Mobl enables you to include fragments of “native” Javascript in-between <javascript> tags. __ns is a reference to the module’s namespace object. If a function, control or screen is defined in a module it is not put in a global scope, but in a module object named after the module. For instance for the mobl module this object is named mobl, for mobl::ui::generic it’s mobl.ui.generic, a reference to the object can be obtained using the __ns shortcut.

The implementation of sleep takes, as predicted, two arguments: the number of milliseconds to wait, and what to do next (a callback function). It basically delegates this call directly to setTimeout, just switching the argument order.

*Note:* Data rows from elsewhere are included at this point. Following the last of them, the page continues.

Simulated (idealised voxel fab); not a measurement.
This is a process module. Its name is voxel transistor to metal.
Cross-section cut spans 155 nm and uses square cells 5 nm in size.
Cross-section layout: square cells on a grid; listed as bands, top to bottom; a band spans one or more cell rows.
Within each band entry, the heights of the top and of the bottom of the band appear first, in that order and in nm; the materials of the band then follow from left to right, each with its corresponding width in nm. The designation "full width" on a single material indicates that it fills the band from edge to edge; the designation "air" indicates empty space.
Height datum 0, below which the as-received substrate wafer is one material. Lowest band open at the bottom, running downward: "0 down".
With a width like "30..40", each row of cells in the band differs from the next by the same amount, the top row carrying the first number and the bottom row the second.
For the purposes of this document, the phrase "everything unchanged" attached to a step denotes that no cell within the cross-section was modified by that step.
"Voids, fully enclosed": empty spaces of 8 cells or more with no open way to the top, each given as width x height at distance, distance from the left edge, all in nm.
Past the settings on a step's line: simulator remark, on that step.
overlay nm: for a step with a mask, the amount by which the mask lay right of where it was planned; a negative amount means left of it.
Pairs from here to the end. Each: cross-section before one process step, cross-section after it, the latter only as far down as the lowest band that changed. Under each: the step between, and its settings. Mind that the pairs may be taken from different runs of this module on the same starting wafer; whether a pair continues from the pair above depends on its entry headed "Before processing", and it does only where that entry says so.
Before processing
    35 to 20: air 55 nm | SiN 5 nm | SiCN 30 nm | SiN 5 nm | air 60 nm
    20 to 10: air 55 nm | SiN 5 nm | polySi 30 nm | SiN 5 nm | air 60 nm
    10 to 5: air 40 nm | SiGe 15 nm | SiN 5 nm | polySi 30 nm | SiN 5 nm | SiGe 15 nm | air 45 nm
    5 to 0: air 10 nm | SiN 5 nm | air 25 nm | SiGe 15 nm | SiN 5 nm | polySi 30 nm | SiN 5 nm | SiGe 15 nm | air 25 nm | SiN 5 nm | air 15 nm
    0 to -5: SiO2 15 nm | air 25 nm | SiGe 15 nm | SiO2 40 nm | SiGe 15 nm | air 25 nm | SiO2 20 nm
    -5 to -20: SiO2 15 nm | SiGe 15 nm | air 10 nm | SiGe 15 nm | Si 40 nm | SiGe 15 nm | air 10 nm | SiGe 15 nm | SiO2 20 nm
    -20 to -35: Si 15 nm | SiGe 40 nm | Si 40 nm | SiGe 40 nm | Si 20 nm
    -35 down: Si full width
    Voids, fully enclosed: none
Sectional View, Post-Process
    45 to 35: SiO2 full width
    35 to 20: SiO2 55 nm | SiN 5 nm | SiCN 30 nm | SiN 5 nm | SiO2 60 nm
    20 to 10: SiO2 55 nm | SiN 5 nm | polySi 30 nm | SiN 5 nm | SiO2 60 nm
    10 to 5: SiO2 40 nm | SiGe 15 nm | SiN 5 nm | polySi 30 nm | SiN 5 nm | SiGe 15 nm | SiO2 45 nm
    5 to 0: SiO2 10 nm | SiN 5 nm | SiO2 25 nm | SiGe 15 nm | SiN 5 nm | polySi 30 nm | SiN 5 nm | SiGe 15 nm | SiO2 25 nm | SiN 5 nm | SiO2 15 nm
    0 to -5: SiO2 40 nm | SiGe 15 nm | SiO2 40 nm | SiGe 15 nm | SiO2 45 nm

Alright, so what happens when we call sleep from mobl? What is the Javascript code generated by the following mobl code?

sleep(1000);
alert("1 second passed!");

Cleaned-up a little bit, the resulting Javascript looks as follows:

mobl.sleep(1000, function() {
  mobl.alert("1 second passed!");
});

The transformation performed by the compiler here is called the continuation-passing style transformation, a pretty well-known transformation in academia, although not often applied outside languages like Scheme.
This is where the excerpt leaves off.